Old houses definitely warrant a thorough inspection from an experienced professional, but the fact that a house you are considering buying is old should not, in itself, be a major deterrent. Take some time to research older building techniques and materials versus newer ones, and you’ll quickly discover that purchasing an old house may in fact be a wise decision, not a way of settling as you merely hold out and save for something newer.

*To visit our main website, go to http://www.hillinspections.com

High Efficiency Furnaces

If you’re like most people, you’re concerned with getting the biggest bang for your buck when it comes to heating and cooling your home, and you may also be concerned about helping the environment by leaving a smaller carbon footprint. Energy efficiency is extremely important, which is why it’s become such a hot topic in recent years and why building codes have increasingly become more and more strict in dictating that homes be built to higher efficiency standards. An energy efficient home is more comfortable, less expensive (in the long run), and more valuable than a home that lacks efficiency, and less waste is always a good thing.

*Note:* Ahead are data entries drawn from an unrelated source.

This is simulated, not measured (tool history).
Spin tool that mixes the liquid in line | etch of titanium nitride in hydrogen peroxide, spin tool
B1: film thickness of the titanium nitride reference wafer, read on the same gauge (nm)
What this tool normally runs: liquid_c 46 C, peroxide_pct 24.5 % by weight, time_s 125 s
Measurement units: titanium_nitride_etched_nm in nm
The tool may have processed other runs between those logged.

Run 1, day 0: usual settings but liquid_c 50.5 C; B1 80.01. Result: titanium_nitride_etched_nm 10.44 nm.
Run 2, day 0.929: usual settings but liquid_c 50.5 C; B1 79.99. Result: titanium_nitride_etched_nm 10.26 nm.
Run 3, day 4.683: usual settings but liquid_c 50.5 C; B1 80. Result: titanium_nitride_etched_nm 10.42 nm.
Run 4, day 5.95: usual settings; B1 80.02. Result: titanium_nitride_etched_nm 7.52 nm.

In this article, we’re going to focus on just one of many systems that determines the efficiency of a home: your furnace, and gas furnaces in particular. Many homeowners don’t know the efficiency of their furnace, let alone how it operates or what makes one heating system more efficient than another, and I hope to equip you with some basic knowledge so you can check your own system and ensure you’re getting the best value possible.

But first, a little history… for a very long time, homes were heated with low-efficiency, passive heating systems that had an efficiency rating of about 60% to 70% at best. This means that for every hundred dollars homeowners spent to heat their house, only about $60 to $70 was actually used to provide heat while $30 to $40 went out the chimney and was wasted. Not only that, but many homeowners had to perform manual labor to load, light and stoke their furnaces with a fuel source like wood or coal, which was manually delivered or obtained from the land. If that doesn’t sound like your cup of tea, be very thankful you’re alive today and benefiting from modern technology! There are actually plenty of people who still live this way and even prefer it, but the average American would rather not be burdened with so much work. For what it’s worth, though, I would argue that there is something fulfilling about doing things the old fashioned way. Still, I certainly prefer a high-efficiency and very low-maintenance heating system, just like the next guy!

Fast forward to the 1980’s, and some pretty revolutionary innovation began to take place. Lennox – a well known and reputable company – introduced the popular Pulse furnace, which achieved a much higher efficiency than what was even thought possible before. The company wasn’t shy about promoting it either, and the Pulse furnace may be the best marketed furnace of all time. Throughout the 80’s and 90’s, manufacturers learned various ways to design furnaces to use more of the heat they produce, and 80% to 90% became a more common efficiency standard. A furnace during that time period may have had an efficiency rating in the low 80’s but been considered high-efficiency by the standards at the time.

Today, many furnaces are rated at 95% or higher, which is leaps and bounds beyond the older, low-efficiency models that existed for decades. A high-efficiency furnace is a pretty remarkable piece of technology and saves homeowners a great deal of money. So, how do you know if your furnace is a high-efficiency model, and how exactly does it work?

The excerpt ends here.